The accounts receivable management industry spent at least $1.86 million to lobby members of Congress in 2007, up from $1.6 million in 2006, according to public records from the Center for Responsive Politics (CRP). Nearly one-third of the spending was by government collections specialist Linebarger Goggan Blair & Sampson,

But the dollars spent total is probably higher than that. CRP cautions that lobbying reports are still coming in from the Senate’s Office of Public Records, the source for the data. Companies and trade groups that spend money lobbying Congress are required to file documents every year tracking their spending and the firms they hire. The CRP, a non-partisan research group, gathers the data and posts it on its Web site.

Collection industry groups could spend lobbying dollars on a wide variety of issues, from Fair Debt Collection Practices Act reform to government collection contracts.
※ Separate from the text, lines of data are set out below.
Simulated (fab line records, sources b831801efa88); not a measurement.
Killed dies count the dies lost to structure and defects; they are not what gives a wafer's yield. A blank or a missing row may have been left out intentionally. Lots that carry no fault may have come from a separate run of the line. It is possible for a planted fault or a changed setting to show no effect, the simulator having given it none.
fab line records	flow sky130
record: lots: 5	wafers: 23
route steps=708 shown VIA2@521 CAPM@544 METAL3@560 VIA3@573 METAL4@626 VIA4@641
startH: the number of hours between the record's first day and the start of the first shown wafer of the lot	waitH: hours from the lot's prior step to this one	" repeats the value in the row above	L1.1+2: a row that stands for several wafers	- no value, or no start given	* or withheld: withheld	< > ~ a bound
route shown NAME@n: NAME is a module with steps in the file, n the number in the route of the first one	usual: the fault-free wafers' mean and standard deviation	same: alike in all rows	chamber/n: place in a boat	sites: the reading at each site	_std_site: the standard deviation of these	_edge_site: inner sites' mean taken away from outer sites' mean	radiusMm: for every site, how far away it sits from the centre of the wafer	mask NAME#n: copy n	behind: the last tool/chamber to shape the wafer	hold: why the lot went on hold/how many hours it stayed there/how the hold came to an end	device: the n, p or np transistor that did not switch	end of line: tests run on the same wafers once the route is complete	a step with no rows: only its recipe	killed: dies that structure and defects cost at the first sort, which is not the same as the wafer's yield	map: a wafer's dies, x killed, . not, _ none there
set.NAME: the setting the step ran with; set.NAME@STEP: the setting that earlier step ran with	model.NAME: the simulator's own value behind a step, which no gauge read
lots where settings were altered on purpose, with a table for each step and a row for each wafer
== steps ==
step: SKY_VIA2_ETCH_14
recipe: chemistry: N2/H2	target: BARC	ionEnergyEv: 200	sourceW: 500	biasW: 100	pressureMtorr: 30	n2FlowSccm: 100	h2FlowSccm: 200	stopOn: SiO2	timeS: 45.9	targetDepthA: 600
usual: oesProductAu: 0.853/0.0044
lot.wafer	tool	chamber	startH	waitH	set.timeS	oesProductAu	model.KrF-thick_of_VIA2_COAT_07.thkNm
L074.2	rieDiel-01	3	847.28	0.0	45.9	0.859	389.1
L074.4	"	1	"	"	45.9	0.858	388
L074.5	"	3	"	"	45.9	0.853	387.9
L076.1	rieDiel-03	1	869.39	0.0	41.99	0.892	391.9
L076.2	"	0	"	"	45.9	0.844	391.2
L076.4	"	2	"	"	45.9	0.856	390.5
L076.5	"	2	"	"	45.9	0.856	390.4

The biggest spender in the industry was Austin, Texas-based Linebarger, paying $650,000 in 2007 on lobbying, up from the $525,000 it spent in 2006. Linebarger was one of the original three companies that worked on the IRS private debt collection contract, but the firm left the contract in early 2007.

Sallie Mae’s subsidiary Pioneer Credit Recovery is one of two collection agencies still working on the IRS contract. The other, Waterloo, Iowa-based CBE Group, reported spending $200,000 lobbying Congress last year. (On the other side of the issue, the program’s main opposition, the National Treasury Employees Union, spent $571,000 on lobbying in 2007.)

Other major ARM spenders include industry trade group ACA International doling out last year $460,000, down from the $680,000 it spent in 2006. Debt buyers’ group DBA International said it spent $82,000 last year, up from $40,000 in 2006.

Several individual companies also made an appearance on the list, some for the first time. ARM industry heavyweight NCO Group spent $70,000 on lobbying efforts, up from the $40,000 it spent in 2006. Outsourcing Solutions, Inc. (OSI) – which NCO recently acquired (“NCO Group Completes Acquisition of OSI,” March 3) – paid lobbyists $120,000 in 2007 compared with $40,000 in 2006.

Toledo, Ohio-based United Collection Bureau spent $120,000 on lobbying last year, doubling the amount it spent in 2006. Canadian collection agency Allied International Credit Corp., Buffalo, N.Y.-based Creditors Interchange, and Houston-based GC Services all reported paying lobbyists $40,000 each last year. West Asset Management, a division of call center operator West Corp., also spent $40,000 on lobbying in 2007, a year that marked WAM’s first entry on the list.

Putting together a total spending figure for the industry is complicated by the nature of the business. For example, student loan provider Sallie Mae – which has extensive debt collection operations – reported spending $4,040,000 on lobbying last year. But the company did not report how much it spent specifically on debt collection or ARM lobbying.